The U.A.E. is among oil exporters including Iran, Venezuela and Indonesia that are looking to shift their currency reserves into euros or price the commodity in the 12-nation currency. The dollar pared some of its losses after government data showed sales of new homes rose more than economists forecast last month.
"The report is hard evidence that diversification is happening," said Shaun Osborne, chief currency strategist at TD Securities Inc. in Toronto. "This is negative for the dollar in a broad sense as it reflects falling confidence in the currency."
The dollar fell to $1.3127 per euro at 1:33 p.m. in New York from $1.3098 yesterday. The U.S. currency also declined to 118.72 yen from 119.15. The euro traded at 155.85 yen, from 156.04, after touching a record 156.43 on Dec. 21. The dollar has declined 9.7 percent versus the euro this year and risen 0.8 percent against the yen.
The U.A.E. will switch 8 percent of its foreign-exchange reserves from dollars into euros before September, U.A.E. Central Bank Governor Sultan Bin Nasser al-Suwaidi said during a Dec. 24 interview in Abu Dhabi. The U.A.E. has started "in a limited way" to sell part of its dollar reserves, he said.
The total value of the U.A.E.'s current reserves is $24.9 billion, 98 percent in dollars and 2 percent in euros, al-Suwaidi said.

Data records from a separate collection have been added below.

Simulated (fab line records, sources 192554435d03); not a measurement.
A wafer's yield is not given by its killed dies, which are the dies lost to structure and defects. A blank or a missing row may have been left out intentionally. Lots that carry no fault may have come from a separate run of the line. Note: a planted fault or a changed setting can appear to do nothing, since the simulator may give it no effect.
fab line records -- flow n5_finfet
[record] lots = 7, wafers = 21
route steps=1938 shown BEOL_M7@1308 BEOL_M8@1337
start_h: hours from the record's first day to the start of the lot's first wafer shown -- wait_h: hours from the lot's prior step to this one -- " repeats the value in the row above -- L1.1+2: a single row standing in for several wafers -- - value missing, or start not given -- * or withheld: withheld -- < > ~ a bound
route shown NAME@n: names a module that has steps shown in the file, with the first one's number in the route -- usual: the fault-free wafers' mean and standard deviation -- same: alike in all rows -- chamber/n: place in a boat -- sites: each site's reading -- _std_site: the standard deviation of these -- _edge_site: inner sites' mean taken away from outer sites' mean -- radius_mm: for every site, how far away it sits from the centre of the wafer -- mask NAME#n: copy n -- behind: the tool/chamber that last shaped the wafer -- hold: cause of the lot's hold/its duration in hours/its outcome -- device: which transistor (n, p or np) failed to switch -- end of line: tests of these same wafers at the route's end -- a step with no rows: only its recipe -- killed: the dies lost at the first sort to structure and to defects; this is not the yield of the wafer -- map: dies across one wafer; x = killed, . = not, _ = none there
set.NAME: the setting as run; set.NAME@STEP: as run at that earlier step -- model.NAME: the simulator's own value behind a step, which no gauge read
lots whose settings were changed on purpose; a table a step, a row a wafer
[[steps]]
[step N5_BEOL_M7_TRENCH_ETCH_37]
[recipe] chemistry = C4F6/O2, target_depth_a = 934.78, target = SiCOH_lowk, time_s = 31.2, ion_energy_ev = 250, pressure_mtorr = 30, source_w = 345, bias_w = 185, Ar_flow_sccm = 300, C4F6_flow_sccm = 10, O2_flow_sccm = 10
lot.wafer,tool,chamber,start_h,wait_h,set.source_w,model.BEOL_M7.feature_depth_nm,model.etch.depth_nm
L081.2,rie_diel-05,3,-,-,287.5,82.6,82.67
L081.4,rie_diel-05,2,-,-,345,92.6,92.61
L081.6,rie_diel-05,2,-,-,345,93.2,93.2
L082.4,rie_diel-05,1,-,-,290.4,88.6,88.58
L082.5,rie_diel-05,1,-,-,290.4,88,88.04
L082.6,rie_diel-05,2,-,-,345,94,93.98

The share of foreign-exchange deposits held in dollars by OPEC oil producers, including Saudi Arabia and the U.A.E., fell to a two-year low of 65 percent during the second quarter, from 67 percent in the first quarter, Bank for International Settlements figures released earlier this month show.
China slowed purchases of Treasuries in the last two years even as its foreign exchange reserves surpassed $1 trillion, the largest in the world. Central banks in Russia, Switzerland and New Zealand are diversifying away from the dollar and into yen after the Japanese currency reached a 10-month low against its biggest trading partners in October.
"It's the first time we've actually seen some numbers behind" their statements, said C.J. Gavsie, vice president of North American foreign exchange sales at BMO Capital Markets in Toronto. "It's adding force to dollar weakness going forward."
The dollar pared some of its losses after a government report showed sales of new homes rose to an annual rate of 1.047 million last month from a revised 1.013 million in October. It compared with the median forecast of 1.018 million in a Bloomberg survey.
"The housing market stopped deteriorating," said Brian Dolan, research director at Forex.com, a unit of online currency trading firm Gain Capital in Bedminster, New Jersey, which has about $250 million worth of funds under management. "The report points to some resilience in the housing sector. I am in the dollar bull camp."
The Fed has left borrowing costs at 5.25 percent for the past four policy meetings, after a two-year cycle of rate increases. The European Central Bank has raised rates six times in a year, to 3.5 percent. The Bank of Japan lifted its benchmark in July for the first time in almost six years, to 0.25 percent.
Interest-rate futures show traders see a 23 percent chance the Fed will lower its overnight target lending rate between banks by a quarter-percentage point to 5 percent in March, down from a 28 percent likelihood before the report. The odds are up from 11 percent on Dec. 14.
The yen also gained against the dollar and the euro after a Jiji Press report suggested the BOJ will push rates higher at its January meeting because of better-than-expected data yesterday.
"The Jiji report is spurring yen buying," said Nobuo Ibaraki, deputy general manager of foreign exchange at Nomura Trust & Banking Co. Ltd., a unit of Japan's largest brokerage. "Expectations for an interest-rate hike had receded. So the Jiji report will have a big impact on the yen." Japan's currency may strengthen to 118 per dollar today, he said.
Jiji correctly predicted 10 days before the BOJ's meeting last week that policy makers would keep rates unchanged. The central bank will consider lifting the benchmark to 0.5 percent from 0.25 percent when it announces its next decision on Jan. 18, Jiji Press reported, citing unnamed sources.
Slovakia's koruna is the world's top-performing currency this year, rising 22 percent against the dollar. Iceland's krona is the biggest loser, dropping about 12 percent.